I grew up hiking. Every summer, my family would travel to a number of national parks. I recall one particular trip when my dad and I decided to hike a mountain and ended up going off-trail, getting lost, and wandering for much longer than we should have. Yet, back in the day, this didn’t bother me. Back in the day, I could hike for days and days and never tire of the beauty of nature. So now, at thirty-one, what have I come to realize?
I don’t like hiking.
This may come as a shock to those of you who remember the Sara of her early twenties. As a college kid at Ohio University, I used to skip class to drive to Hocking Hills and hike strenuous trails by myself. I couldn’t be stopped. So what happened over the past ten years?
Arguably, I have finally become over-saturated with the hiking experience. Maybe I did too much hiking as a kid, and now, I just don’t want to do it anymore. Or even worse (gulp): I have officially become a city girl.I might have done better if not for the camping and the utter disgust with my own stink. Jake has often asked about my family vacations from my youth, and he doesn’t understand why my family never camped. We stayed in hotels. I never had a for sure answer to our lack of camping either, but I do now.

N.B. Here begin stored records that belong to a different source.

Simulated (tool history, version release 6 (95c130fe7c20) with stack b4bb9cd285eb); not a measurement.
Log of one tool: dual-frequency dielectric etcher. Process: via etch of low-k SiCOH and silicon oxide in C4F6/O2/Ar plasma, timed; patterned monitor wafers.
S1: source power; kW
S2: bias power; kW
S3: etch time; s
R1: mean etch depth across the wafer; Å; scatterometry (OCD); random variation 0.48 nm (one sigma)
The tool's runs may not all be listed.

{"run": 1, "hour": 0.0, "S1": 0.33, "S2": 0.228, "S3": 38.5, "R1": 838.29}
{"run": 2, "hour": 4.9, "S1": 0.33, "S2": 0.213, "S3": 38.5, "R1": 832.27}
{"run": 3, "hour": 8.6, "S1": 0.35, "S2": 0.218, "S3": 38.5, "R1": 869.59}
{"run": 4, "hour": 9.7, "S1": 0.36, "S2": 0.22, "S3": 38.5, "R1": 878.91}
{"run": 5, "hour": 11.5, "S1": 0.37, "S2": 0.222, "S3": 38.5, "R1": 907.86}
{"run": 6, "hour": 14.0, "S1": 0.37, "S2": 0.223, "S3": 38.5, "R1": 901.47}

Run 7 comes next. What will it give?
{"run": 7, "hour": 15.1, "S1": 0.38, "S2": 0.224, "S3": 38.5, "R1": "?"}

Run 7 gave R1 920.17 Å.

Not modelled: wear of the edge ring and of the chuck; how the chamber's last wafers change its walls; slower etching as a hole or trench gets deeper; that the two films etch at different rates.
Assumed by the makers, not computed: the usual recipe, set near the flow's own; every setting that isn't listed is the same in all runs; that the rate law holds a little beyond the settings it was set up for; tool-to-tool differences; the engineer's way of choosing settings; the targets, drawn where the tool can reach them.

First of all, nobody sleeps well when camping. It’s very hard to hike for six hours when you haven’t had a good night of sleep. My parents understood this, which was why we stayed in places with beds and running water. More importantly, after a long day of hiking, I want a shower, a beer, and ESPN. These are behaviors learned from my father, because after a long day of hiking, this is what he did on our family trips.
Don’t get me wrong: I had a fabulous time this past week with our friends. We hiked the Narrows, which is my favorite hike, like, ever, because the whole time, you’re walking through a river. Yet, by the time we were finally driving home on Tuesday night, I was so, so done. I was ready for a shower, my bed, my dogs, and yes, my computer. I missed feeling like a girl, so yesterday, my gal pal and me got mani/pedis and went to Ulta for new makeup. I wore perfume. I shaved my legs. I went out in high heels. I was a woman again.
I’m not embarrassed to admit it: I’m now a city girl. I love nature, but I’d rather see it from the porch of a furnished cabin as opposed to through the zipper of a stinky tent. And I’d rather be in a pretty dress at happy hour than on a hiking trail. Ten years ago, I never would have seen this coming, but I now must admit: I’ve become a princess.